Monday, June 25, 2012



 Today, I am going to post on Millennium Actress (2001). I like this film  because it was very touching as I could see how passion for someone will drive a person to achieve a goal. Even though the lead character Chiyoko Fujiwara never managed to meet the man of her dreams again, she  is a great actress because she put her emotions for him into acting. I found this to be very emotional and different from Paprika(2006),  which is more intellectual. Just like Paprika, Satoshi Kon, shows different levels of reality and sometimes its difficult to tell what is reality and fiction or what is past and present.
To make things more complicated, the film also involves a director, Tachibana, who is trying to make a documentary about Chiyoko Fujiwara. However, we see him in every story she tells so the flashbacks are not reliable as they have his fantasy element of him being involved in the scenes.

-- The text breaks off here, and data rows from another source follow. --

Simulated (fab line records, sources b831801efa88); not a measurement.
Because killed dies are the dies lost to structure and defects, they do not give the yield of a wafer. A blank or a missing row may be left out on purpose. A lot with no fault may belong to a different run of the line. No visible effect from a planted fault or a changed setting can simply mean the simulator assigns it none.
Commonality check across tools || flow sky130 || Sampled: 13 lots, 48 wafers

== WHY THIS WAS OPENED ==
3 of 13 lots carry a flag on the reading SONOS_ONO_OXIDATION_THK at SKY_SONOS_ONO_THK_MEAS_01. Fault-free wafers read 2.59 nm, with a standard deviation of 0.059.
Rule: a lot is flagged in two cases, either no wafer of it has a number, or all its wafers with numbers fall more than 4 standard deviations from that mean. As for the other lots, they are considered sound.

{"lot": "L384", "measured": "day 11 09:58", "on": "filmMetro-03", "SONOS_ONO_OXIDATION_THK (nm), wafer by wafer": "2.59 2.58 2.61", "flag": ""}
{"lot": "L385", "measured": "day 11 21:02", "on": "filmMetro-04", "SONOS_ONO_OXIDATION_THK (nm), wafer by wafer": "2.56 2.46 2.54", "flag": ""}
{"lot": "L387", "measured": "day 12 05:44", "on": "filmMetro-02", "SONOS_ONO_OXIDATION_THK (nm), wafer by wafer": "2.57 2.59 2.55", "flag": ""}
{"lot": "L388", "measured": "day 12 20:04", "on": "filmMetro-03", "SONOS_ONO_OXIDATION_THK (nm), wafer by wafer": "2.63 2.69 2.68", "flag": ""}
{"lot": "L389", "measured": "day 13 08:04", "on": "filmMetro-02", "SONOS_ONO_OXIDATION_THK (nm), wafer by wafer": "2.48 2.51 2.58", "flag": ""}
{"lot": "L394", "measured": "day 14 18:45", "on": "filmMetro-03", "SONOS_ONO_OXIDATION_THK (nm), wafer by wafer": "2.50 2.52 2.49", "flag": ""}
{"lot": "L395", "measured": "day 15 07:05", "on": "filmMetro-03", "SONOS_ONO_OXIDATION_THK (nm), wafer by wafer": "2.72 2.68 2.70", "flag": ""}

In the two pictures above, wee see him acting out a role while he is interviewing Chiyoko.in real life.

In all the scenes from Chiyoko's previous films,
the director always acts as the protector of Chiyoko.

The scene above is suppose to be a flashback and if u look carefully at the background you can see Tachibana's face. This is very good use of background and foreground as in the foreground Chiyoko is accompanied by the director she will marry but in the background is the person  who genuinely cares for her but she does not even notice him.


The side kick of the director, Kyoji Ida is there for comic relief. He has a few stock expressions.



Reusing similar expressions is very common in Japanese Anime. Characters who are surprised will perform an extremely exaggerated expression like the 2 instances you see above. The beads of sweat rolling down when someone is frightened is also a convention of Japanese Anime.

Another sequence that shows how past recollections can bleed into a film is when Chiyoko talks to her mother:
In the shot above Chiyoko's image is reflected in the mirror. 
The conversation continues seamlessly but Chiyoko's real life mother has been replaced by an actress while in the reflaction is the old lady who  gives her the thousand year tea which makes her unable to forget the man she loves. We first see the old lady in a film that Chiyoko is acting in but the tea seems to have an effect on her real life and in real life she never gives up on looking for the man she met when she was a child.


 In the 2 stills above Chiyoko is acting as a princess from the past. The 2 gray dots on her face are meant to represent eye brows of the aristocrats in the Sengoku period.

 
This is from a fantasy sequence when Chiyoko in real life tries to find the artist she once met. She sees a painting and  the painting starts to move and the man she is lookong for waves goodbye and walks away. He is drawn without facial features as she has forgotten what he looks like.
 The still to the left is from the end of the film showing that Chiyoko who is dying in real life is actually going to space to look for the man again. Just like the plot line of the thousand year tea in her film, Chiyoko appears to really want to spend many life times looking for him.




 I read that this film was actually based on the life of Setsuko Hara, who was born in 1920,  a Japanese actress who retired suddenly and lead a reclusive life and is still living a reclusive life. The art of this film is not as complex as Paprika  and seems completely hand drawn with no CGI effects this is appropriate for the film because the story is a simple love story which spends the ages of not only time but reality. If there had been  too much special effects the emotions would not be that strong. In my previous post i wrote about Final Fantasy: The Spirits Within(2001) which came out i nthe same year as Millennium Actress(2001), Even though Final Fantasy had state of the art animation then, the CGI could not convey the emotions that Satoshi Kon did with his hand drawn characters. This is why I prefer Millennium Actress should not be technically good but emotionally supportive.